I’ve got a new music project, Magpie Pi!

Hey! I’ve got a new solo project/album out today! Magpie Pi- Love Songs in A Minor Crash. I know a lot of you are aware of my upcoming novel, however I’ve also been secretly writing a mock opera/concept album loosely based on it, but with some significant differences. I’m hoping to put together a band later this year and record this album properly, but for now here’s the garage band version I recorded over the last five days in my bedroom.

Teaser for My Upcoming Novel, The Silver Year: A Great Adventure of the World & Mind

Although I have probably a good three to six months of editing and post-production work left, I am elated to announce my book is finally finished! It feels surreal, for this project has been floating in the background of my life, occupying every spare hour I have, for so long. While it’s still not quite ready for public release, below is a link to a teaser for all of you who keep asking to read it. Now if you don’t mind, I’m going to enjoy a congratulatory beer with myself :-).

The Silver Year: A Great Adventure of the World & Mind

It had been Walter Huxley’s teenage dream to become a rock star and he sacrificed everything to make it come true: a promising future as a physicist, a loving girlfriend, and even two people’s lives. But when one is born with the desire to brand his name on the world, he’ll destroy his own to do it. However, what happens when you realize your dream was not your own, just an expectation of everyone around you? And even worse, you realize this just as you’ve made your dream a reality, a reality in which you now hate but can’t escape.

On his twenty-fifth birthday, this is where Walter finds himself, living in the shadow of a character of his own creation, his stage persona, Quinn Quark. After attempting to destroy Quark and abandon his teenage dream forever, Walter finds himself lost and in financial ruin, but surprisingly more famous than ever. Just as he’s on the verge of a mental breakdown—all in view of the public eye, he becomes the unexpected recipient of a birthday gift from a long-forgotten friend, an all-expenses-paid trip to Europe. At first reluctant, he only goes as a means to escape his newfound fame in America, but in the process of traveling through eight countries, Walter meets a number of characters—in and outside his head—whom will alter his life forever.


3 Unusual but Scientific Ways to Find Your Inner Entrepreneur


By Bradley Dowies

Marketing Director Merchant Capital Source

There’s a sea of small business tips at your disposal and while many have merit, behind almost every successful business you’ll find a few key things that go against the grain. Finding these hidden gems to success is not easy and takes a lot on your part. The purpose of this article is not to tell you what these gems are (because that is truly unique to you), but to shed light on some scientific shortcuts to possibly finding them.

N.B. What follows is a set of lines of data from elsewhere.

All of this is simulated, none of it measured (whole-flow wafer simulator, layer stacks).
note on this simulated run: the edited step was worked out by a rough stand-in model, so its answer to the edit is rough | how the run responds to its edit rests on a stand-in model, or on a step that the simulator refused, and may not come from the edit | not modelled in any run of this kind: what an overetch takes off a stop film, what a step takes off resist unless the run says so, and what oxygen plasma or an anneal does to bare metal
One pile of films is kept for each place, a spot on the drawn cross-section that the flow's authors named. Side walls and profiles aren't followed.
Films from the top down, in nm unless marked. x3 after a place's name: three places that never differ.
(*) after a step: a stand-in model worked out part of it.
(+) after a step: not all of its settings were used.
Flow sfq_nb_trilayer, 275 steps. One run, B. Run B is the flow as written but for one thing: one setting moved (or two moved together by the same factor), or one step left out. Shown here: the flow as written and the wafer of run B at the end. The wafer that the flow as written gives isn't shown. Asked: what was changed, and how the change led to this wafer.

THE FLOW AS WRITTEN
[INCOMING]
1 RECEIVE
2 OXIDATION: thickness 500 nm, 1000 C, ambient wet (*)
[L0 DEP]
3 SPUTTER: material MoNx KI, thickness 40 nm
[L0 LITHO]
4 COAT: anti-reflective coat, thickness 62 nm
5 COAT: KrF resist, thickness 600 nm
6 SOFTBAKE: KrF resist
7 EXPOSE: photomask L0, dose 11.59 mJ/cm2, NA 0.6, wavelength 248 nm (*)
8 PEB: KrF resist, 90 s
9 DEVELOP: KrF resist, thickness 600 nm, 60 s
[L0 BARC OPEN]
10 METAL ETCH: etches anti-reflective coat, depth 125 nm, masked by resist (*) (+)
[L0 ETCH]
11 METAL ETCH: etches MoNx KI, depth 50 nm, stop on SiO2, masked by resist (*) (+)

1. Solve Creative Problems When You Are Tired

As backwards as this sounds, it makes sense when you look at it scientifically. The brain on average is made up of 86 billon neurons, but relies heavily on neural pathways to make connections to ideas and concepts. Think of the brain as a network of roads and while there are many possible routes to a destination, often our brain will use the routes it’s most familiar with. This may be the reason behind the often cited and untrue statistic that we only use 10 percent of our brains.

Creative problem solving requires outside the box thinking, or in other words using new neural pathways. The reason why this is difficult is you are literally breaking the pathways in which your brain is used to relying on. However if you’re tired, the brain has difficulty staying on these pathways and often gives into distractions. While a tired brain is not ideal for working efficiently, it is ideal for exploring and finding these new pathways. This is why great ideas sometimes come in the middle of the night, or just upon waking.

This excerpt from an article in Scientific American explains why distractions can actually be beneficial for creative thinking:

Insight problems involve thinking outside the box. This is where susceptibility to “distraction” can be of benefit. At off-peak times we are less focused, and may consider a broader range of information. This wider scope gives us access to more alternatives and diverse interpretations, thus fostering innovation and insight.

2. Don’t Multitask

Multitasking is inefficient because it is impossible. What we call multitasking is actually called context-switching, meaning our attention is just quickly switching back and forth between tasks rather than doing them simultaneously. Research from the book Brain Rules has shown error rates go up 50% and it actually takes you twice as long to finish tasks.

Why you ask? Because you’re splitting your brain’s power and giving less attention to each task. Also the switching itself uses vital brain power making it more susceptible to mistakes, mistakes you’ll later have to correct.

The same concept for paying off credit card debt can apply to accomplishing tasks. Think of tasks as debt, mistakes as interest and brain power as money. The fastest way to pay off debt (complete tasks) without wasting your money (brain power) on interest (mistakes) is prioritizing the debt (the tasks) and tackling each one individually. You’ll pay off debt quicker (finish tasks quicker) and save money (brain power) on interest (mistakes).

3. Make Mistakes

Mistakes are your best ally in the pursuit of success. This is because your brain stores information more accurately when it’s related to a mistake. This can be traced to your brain’s most basic survival instinct. High-stress situations, such as being humiliated for giving a wrong answer, releases adrenaline that makes your brain take point by remembering every detail to protect itself from happening again.

Mistakes can also make you more appealing to others due to a social psychological term called the Pratfall Effect, which basically means those who never commit mistakes are less likable than those who commit the occasional blunder. Mistakes give you humility while perceived perfection creates distance.

If you’re afraid of making mistakes or taking risks, you’re limiting your full potential. A 2004 University of Michigan study published in the journal Organizational Science showed employees who received incentives for attempting something new, regardless of success, actually produced more successful ideas than those who were only offered incentives for successful ideas. Once the fear of making a mistake is taken away, it no longer has the power of holding you back.